The fact fanatic only seems to ascertain purely outer processes.
He usually does not reflect upon' his world of ideas and its character
as subjective experience. His inner experiences are also bloodless abstractions,
poor in content, which are obscured by the powerful content of facts.
The illusion to which he surrenders himself can last only as long as
he remains at the lowest level of interpreting nature, as long as he
merely counts, weighs, and calculates. At the higher levels the true
nature of knowledge is soon borne in upon him. But one can observe about
the fact fanatics that they stick primarily to the lower levels. They
are therefore like an aesthetician who wants to judge a piece of music
only by what can be calculated and counted in it. They want to separate
the phenomena of nature from man. Nothing subjective must flow into
observation. Goethe condemns this approach with the words, “Man
in himself, insofar as he uses his healthy senses, is the greatest and
most accurate physical apparatus that there can be, and that is precisely
what is of the greatest harm to modern physics, that one has, as it
were, separated experiments from man and wants to know nature merely
through what manmade instruments show, yes wants to limit and prove
thereby what nature can do.” It is fear of the subjective which
leads to such a way of doing things and which comes from a misapprehension
of the true nature of the subjective. “But man stands so high precisely
through the fact that what otherwise could not manifest itself does
manifest itself in him. For what is a string and all its mechanical
divisions compared to the ear of the musician? Yes, one can say, what
are the elemental phenomena of nature themselves compared to man who
must first tame and modify them all in order to be able to assimilate
them to some extent?” In Goethe's view the natural scientist should
be attentive not only to how things appear but rather to how they would
appear if everything that works in them as ideal driving forces were
also actually to come to outer manifestation. Only when the bodily and
spiritual organism of man places itself before the phenomena do they
then reveal their inner being.
Whoever approaches the
phenomena in a spirit of observing them freely and openly, and with
a developed inner life in which the ideas of things manifest themselves,
to him the phenomena, it is Goethe's view, reveal everything about themselves.

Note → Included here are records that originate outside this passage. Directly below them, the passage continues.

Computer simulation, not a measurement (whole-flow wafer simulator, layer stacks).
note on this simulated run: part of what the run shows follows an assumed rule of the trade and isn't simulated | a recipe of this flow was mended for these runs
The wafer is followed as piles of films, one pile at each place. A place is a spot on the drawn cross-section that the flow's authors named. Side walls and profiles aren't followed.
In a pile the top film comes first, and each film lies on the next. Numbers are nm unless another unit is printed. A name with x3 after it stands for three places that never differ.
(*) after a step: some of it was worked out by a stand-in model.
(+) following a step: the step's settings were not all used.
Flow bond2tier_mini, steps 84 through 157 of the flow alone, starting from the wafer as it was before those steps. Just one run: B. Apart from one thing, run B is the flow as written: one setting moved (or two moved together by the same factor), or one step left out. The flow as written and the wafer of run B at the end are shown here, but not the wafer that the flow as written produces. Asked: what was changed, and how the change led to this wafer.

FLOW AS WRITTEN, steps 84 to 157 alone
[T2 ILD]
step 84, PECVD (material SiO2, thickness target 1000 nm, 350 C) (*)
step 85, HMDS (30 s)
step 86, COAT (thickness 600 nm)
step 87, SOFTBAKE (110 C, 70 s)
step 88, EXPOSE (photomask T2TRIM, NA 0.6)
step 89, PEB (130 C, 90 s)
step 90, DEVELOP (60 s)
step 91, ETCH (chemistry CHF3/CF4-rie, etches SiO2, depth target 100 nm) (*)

There stands in opposition to Goethe's world view, therefore, the one
which does not seek the being of things within experienceable reality
but rather within a second reality lying behind this one. In Fr. H.
Jacobi Goethe encountered an adherent of such a world view. Goethe gives
vent to his displeasure in a remark in the Tag- und Jahresheft
(1811): “Jacobi's Of Divine Things made me unhappy; how
could the book of such a beloved friend be welcome to me when I had
to see developed in it the thesis that nature conceals God. With my
pure, deep, inborn, and trained way of looking at things, which had
taught me absolutely to see God in nature, nature in God, such that
the way of picturing things constituted the foundation of my whole existence,
would not such a peculiar, one-sidedly limited statement estrange me
forever in spirit from this most noble man whose heart I revered and
loved?” Goethe's way of looking at things gives him the certainty
that he experiences an eternal lawfulness in his permeation of nature
with ideas, and this eternal lawfulness is for him identical with the
divine. If the divine did conceal itself behind the things of nature
and yet constituted the creative element in them, it could not then
be seen; man would have to believe in it. In a letter
to Jacobi, Goethe defends his seeing in contrast to faith:
“God has punished you with metaphysics and set a thorn
in your flesh but has blessed me with physics. I will
stick to the reverence for God of the atheist (Spinoza) and leave
to you everything you call, and would like to call, religion. You
are for faith in God; I am for seeing.” Where
this seeing ends, the human spirit then has nothing to seek. We read
in his
Aphorisms in Prose:
“Man is really set into the
midst of a real world and endowed with such organs that he can know
and bring forth what is real and what is possible along with it. All
healthy people are convinced of their existence and of something existing
around them. For all that, there is a hollow spot in the brain,
which means a place where no object is mirrored, just as in the eye itself
there is a little spot that does not see. If a person becomes particularly
attentive to this place, becomes absorbed with it, he then succumbs to an
illness of the spirit, has inklings here of things of another
world, which, however, are actually non-things and have neither
shape nor limitations but rather, as empty night-spaces,
cause fear and pursue in a more than ghost-like way the person who does
not tear himself free,” Out of this same mood there is the aphorism,
“The highest would be to grasp that everything factual is already
theory, The blue of the heavens reveals to us the basic law of the science
of colors. Only do not seek anything behind the phenomena; they
are themselves the teaching.”
Kant denies to man the
ability to penetrate into the region of nature in which its creative
forces become directly visible. In his opinion concepts
are abstract units into which the human intellect draws together the
manifold particulars of nature but which have nothing to do with the
living unity, with the creative wholeness of nature from which
these particulars really proceed. The human being experiences in this
drawing together only a subjective operation. He can relate his general
concepts to his empirical perception; but these concepts in themselves
are no alive, productive, in such a way that man could see what is individual
proceed out of them. For Kant concepts are dead units present only in
man. “Our intellect is a capacity for concepts, i.e., it is a discursive
intellect, for which, to be sure, it must be a matter of chance what
and how different the particular thing might be which is given to it
in nature and what can be brought under its concepts.” This is
how Kant characterizes the intellect (¶ 77 of
Critique of Judgment).
The following necessarily results from this: “It is a matter of
infinite concern to our reason not to let go of the mechanism of nature
in its creations and not to pass it by in explaining them, because without
this mechanism no insight into the nature of things can be attained.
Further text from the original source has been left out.